Construction Contracting in Belize

Building in Belize
Construction Contracting

Vance C. Titus, P.Eng./APEB, P.Arch./APAB

“Oh! You mean you wanted to have stairs going from the ground up to the roof deck of the carport? That will cost extra.” This is exactly what a local contractor told the owner during the construction of the owner’s home in northern Belize. The owner paid extra to have the stairs built.

I know of a lot of homes and commercial buildings that have been built in northern Belize without the benefit of comprehensive construction drawings or a construction contract. In all instances with which I am familiar where building was accomplished without proper construction documents, the ultimate costs of construction turned out to be more, often a lot more, than the contractor’s initial estimate.

The contractor that is building without a clear idea of what is to be built and which has no contractual control over its performance has been issued a “license to steal”. This type of practice is neither unique to Belize nor is this statement intended to be an accusation of dishonesty on the part of Belizean contractors. It is a simple recognition of the reality that if the building owner does not provide the contractor with a clear understanding of what is to be built and if the owner does not require the execution of a contract that gives each party a clear understanding of their respective responsibilities, then it should not come as a surprise to the owner when construction costs escalate.

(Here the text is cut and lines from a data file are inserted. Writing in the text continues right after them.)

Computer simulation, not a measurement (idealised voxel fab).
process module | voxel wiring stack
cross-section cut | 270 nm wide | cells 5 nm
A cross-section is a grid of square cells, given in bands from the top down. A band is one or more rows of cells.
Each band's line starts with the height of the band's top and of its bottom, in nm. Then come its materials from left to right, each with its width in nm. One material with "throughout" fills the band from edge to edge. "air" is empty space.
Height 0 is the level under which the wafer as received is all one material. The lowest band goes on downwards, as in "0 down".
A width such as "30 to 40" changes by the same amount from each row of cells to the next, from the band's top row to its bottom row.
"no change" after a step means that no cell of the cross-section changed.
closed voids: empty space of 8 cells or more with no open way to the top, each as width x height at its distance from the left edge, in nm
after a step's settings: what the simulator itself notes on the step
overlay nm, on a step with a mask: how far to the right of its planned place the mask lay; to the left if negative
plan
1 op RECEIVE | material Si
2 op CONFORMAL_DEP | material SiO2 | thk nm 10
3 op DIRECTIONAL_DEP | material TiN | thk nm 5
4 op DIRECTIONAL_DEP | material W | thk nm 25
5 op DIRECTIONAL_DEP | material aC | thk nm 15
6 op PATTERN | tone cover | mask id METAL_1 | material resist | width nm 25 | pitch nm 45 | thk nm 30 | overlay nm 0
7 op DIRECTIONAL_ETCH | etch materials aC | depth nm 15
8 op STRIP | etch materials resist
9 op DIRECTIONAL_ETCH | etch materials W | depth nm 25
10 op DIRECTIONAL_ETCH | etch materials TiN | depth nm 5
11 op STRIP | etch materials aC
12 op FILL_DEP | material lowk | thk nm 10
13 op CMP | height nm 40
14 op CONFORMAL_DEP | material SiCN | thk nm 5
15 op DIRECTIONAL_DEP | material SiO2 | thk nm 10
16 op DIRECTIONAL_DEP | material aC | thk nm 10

Let’s go back to the case of the stairs for a moment. The contractor knew he had to build a carport with a flat concrete roof. At the time construction started, it was apparently not clear to the contractor that the owner wanted to use the roof of the carport as a patio deck. As such, when the owner asked the contractor “when he was going to build the stairs?”, the contractor responded, “what stairs?” Why did this happen? The owner did not have a comprehensive set of drawings for the house they wanted built and they did not have a contract with the builder defining what the contractor was to provide.

What is “construction documentation”? In general, the typical set of construction documents includes: the construction contract; detailed drawings prepared for the specific purpose of constructing the building; building material and material installation specifications; the Contractor’s Itemized Pricing Schedule; and the Contractor’s Construction Schedule. Construction documents for buildings to be built in Belize should be prepared by professionals licensed to perform such services in Belize.

The best construction contract is the one which after it has been signed by all parties is put in a desk drawer and forgotten. While a bit of an exaggeration, the point is that all parties know what needs to be done, how it is to be done, when it is to be done, how much it is going to cost and, most importantly, all agree.

Because it doesn’t always work this way, some of the more important clauses in a construction contract include, but are not limited to, the following requirements:

Advance Payment Bond: If the owner is required to provide advance funds to the contractor for the purpose of purchasing materials to start the work and to mobilize the contractor’s equipment and personnel, the repayment of the funds advanced must be protected by an advance payment bond issued in the amount of one-hundred percent (100%) of the value of the funds advanced.

Performance Bond: In the event that the contractor arbitrarily abandons the project prior to its completion, the performance bond provides the owner with funds to secure another contractor to complete the works. Typically, the value of the performance bond is between five and twenty percent (5 to 20%) of the total value of the constructed works.

Invoice Retention: The owner is further protected from the financial impacts of the contractor abandoning the project through invoice retention. An amount between five and ten percent (5 and 10%) of the value of each of the contractor’s progress payment invoices is retained from the payment to the contractor. In the event that the contractor arbitrarily abandons the project the amount retained may be added to the value of the performance bond to provide funds with which the owner may secure another contractor to complete the work. However, in order not to penalize the contractor that is performing in accordance with the contract terms, the money retained from invoice payments is placed into an interest bearing escrow or savings account and the interest accrued on these retained funds is paid to the contractor at the completion of the works.

Contractor’s Responsibilities: Among the array of contractor’s responsibilities to be itemized in the contract, it is important that it be clearly stated that the contractor shall be responsible for complying with all applicable laws and regulations imposed by all applicable authorities for the duration of the works, and shall indemnify the owner from any liabilities arising from the contractor’s failure to do so. Among other circumstances protected, this clause shields the owner from becoming arbitrarily liable for the income tax and social security withholdings and other contractor employee benefits associated with the contractor’s payroll obligations.

A friend of mine recently built a house in northern Belize. Near the building’s completion, my friend refused to pay the contractor’s final invoice until the contractor completed the works to the owner’s satisfaction. The contractor filed a court action demanding payment. My friend engaged an attorney to help him resolve the dispute. The first question the lawyer asked was, “do you have a contract”? When my friend responded that he did not, the lawyer stated that my friend “didn’t have a leg to stand on”. With the attorney’s assistance, the two parties were able to negotiate a mutually satisfactory resolution, but much of the stress generated between the owner and contractor, throughout the construction process, could have been avoided had there been a contract.